6 WGPs(12 CUs) with 4x SIMD32 per CU and 2x vALU32 per SIMD32 would be 3072 ALUs or 512 ALUs per WGP. Just check out the last 2-3 pages in this thread.
The question is, what is true.
Does RDNA3 have 2x more SIMD32 per CU or does RDNA3 have 2x more vALU32 per SIMD32, or both are true and theoretical FP32 thoughtput is 4x better.
I think
2x 32 lane VALU per SIMD32 is quite certain, people don't play with LLVM. It is incredibly hard to optimize it correctly, touching something else is just asking for trouble. It could produce some random code. Which actually happened for Blender, AMD's HIP compiler produces code crashing the compute kernel, it was fixed some months ago.
Regarding 4x SIMD32 per CU, I believe it is possible. I think the enum value of
NUM_SIMD_PER_CU = 4 is actually correct.
The gfx_v11.c code is just copied from Navi10. So it is not updated yet in so many places. So they may indeed use the actual SIMD count from soc21, fingers crossed but no reason to think otherwise
Golden registers are not there, RAS is not there, firmware is not there and not uploaded in LVFS yet. Still long way to go.
I think they are just doing final bringup and have not got everything done. After that they will push the rest of the code.
Just a reminder, driver for every new ASIC is get developed initially on emulator as usual.
Once the new merge Window opens up with Linux 5.20, expect another burst of changes. Couple of weeks from now.
Another thing I have noticed is that N31 has no XGMI, no support added uptil now. N21 used up around a good chunk of mm2 for XGMI alone and only used in Radeon Pro W6800X for Apple.
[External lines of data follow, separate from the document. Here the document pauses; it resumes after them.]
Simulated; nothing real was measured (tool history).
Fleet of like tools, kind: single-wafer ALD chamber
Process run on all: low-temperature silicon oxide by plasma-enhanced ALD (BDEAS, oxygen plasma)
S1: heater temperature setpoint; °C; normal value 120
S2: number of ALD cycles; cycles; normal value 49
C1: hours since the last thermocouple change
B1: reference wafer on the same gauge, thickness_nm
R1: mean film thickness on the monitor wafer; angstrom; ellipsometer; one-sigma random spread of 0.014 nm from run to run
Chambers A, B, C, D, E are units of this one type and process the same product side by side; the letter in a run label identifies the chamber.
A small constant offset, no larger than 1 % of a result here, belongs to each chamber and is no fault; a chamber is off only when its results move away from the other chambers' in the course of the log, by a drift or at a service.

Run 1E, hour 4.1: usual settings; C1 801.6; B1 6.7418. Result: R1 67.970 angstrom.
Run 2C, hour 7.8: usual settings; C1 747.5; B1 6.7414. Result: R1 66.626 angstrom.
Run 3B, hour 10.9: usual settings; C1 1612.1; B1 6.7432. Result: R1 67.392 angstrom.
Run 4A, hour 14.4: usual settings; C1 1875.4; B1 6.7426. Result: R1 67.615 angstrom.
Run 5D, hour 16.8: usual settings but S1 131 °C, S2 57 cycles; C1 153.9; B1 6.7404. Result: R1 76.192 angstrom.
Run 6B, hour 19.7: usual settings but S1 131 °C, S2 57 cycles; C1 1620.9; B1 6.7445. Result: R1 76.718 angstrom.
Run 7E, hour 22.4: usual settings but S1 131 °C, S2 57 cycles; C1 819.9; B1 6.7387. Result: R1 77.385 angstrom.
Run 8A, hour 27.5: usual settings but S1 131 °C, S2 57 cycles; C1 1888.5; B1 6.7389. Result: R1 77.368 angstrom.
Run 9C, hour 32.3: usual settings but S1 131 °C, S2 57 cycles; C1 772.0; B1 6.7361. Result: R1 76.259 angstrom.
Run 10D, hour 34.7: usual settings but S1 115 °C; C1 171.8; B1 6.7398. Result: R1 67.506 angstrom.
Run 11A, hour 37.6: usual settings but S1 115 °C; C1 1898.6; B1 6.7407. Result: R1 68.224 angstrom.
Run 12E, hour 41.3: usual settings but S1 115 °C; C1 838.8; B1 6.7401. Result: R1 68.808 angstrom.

Regarding MCD, I think 32MiB is just too small, like 35mm2 per MCD including UMC+PHY. Quite weird to have so small chiplets, Packaging overhead could be a thing,
It should be at least 64MiB each, it would take the MCD to around 60-65mm2 in size. Otherwise might just make a single MCD of 64 MiB instead of 2x 32 MiB chiplets
Also would make N32 carry more cache than N21 (i.e. 256 MiB and not 128 MiB if it were 32 MiB per MCD) considering it is so much more potent and needs the BW.